The Groups' forecasts and projections, which have been prepared for the period to 31 March 2011 and taking account of reasonably possible changes in performance, show that the Group should be able to operate within the level of its current cash resources.
After making enquiries, the directors have a reasonable expectation that the Company and the Group have adequate resources to continue in operational existence for the foreseeable future. Accordingly, they continue to adopt the going concern basis in preparing the financial statements.
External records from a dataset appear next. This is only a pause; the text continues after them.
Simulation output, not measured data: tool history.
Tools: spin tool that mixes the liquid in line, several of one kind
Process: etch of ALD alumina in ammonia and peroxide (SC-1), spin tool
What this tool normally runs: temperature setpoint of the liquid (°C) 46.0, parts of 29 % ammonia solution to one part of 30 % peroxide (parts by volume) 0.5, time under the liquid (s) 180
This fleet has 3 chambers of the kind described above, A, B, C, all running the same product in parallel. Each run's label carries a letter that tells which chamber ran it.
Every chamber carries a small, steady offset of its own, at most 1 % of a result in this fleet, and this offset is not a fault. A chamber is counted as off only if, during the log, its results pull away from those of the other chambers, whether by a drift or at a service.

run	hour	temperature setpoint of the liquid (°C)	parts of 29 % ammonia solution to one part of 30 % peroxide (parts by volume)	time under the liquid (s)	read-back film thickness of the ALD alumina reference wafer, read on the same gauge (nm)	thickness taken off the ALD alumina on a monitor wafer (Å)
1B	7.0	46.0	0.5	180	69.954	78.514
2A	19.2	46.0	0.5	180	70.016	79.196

Critical accounting estimates and judgments
The preparation of financial statements in conformity with IFRS as adopted by the European Union requires the use of certain critical accounting estimates. It also requires management to exercise its judgment in the process of applying the Group's accounting policies.
Estimates and judgments are continually evaluated and are based on historical experience and other factors, including expectations of future events that are believed to be reasonable under the present circumstances.
The areas involving a higher degree of judgment or complexity, or areas where assumptions and estimates are significant to the Group financial statements are disclosed below.
Critical accounting estimates
Research and development activities
Management have reviewed the Group's research and development activities and have made estimates and judgments on the amount of development expenditure it is appropriate to capitalise.
Placing costs
Management have reviewed the expenditure related to VPhase plc's placing of 70 million shares on AIM and, where appropriate, made judgments as to how much of the expenditure related to the placing of existing shares, and should therefore be charged to the Income Statement, and how much related to the placing of new shares, and should therefore be charged against share premium.
Impairment of intangible assets
Management have conducted an impairment review of intangible assets and have to make judgments as to the likelihood of them generating future cash flow, the period over which those cash flows will be received and what costs are attributable against them. The recoverable amount is determined using the value in use calculation. The use of this method requires the estimation of future cash flows and the selection of a suitable discount rate in order to calculate the present value of these cash flows. In support of the assumptions used management uses a variety of sources including third party published reports and knowledge from discussions with partners and potential partners in both the supply and distribution channels.
Share based incentive arrangements and warrants
Share based incentive arrangements are provided to management and certain employees. These are valued at the date of grant using the Black-Scholes option pricing model and management have to exercise judgment over the likely exercise period, interest rate and share price volatility. Management uses various sources of information including its own share price performance, or where there is insufficient history the performance of comparable listed entities, experience from the historical exercise of options and published data on bank base rates.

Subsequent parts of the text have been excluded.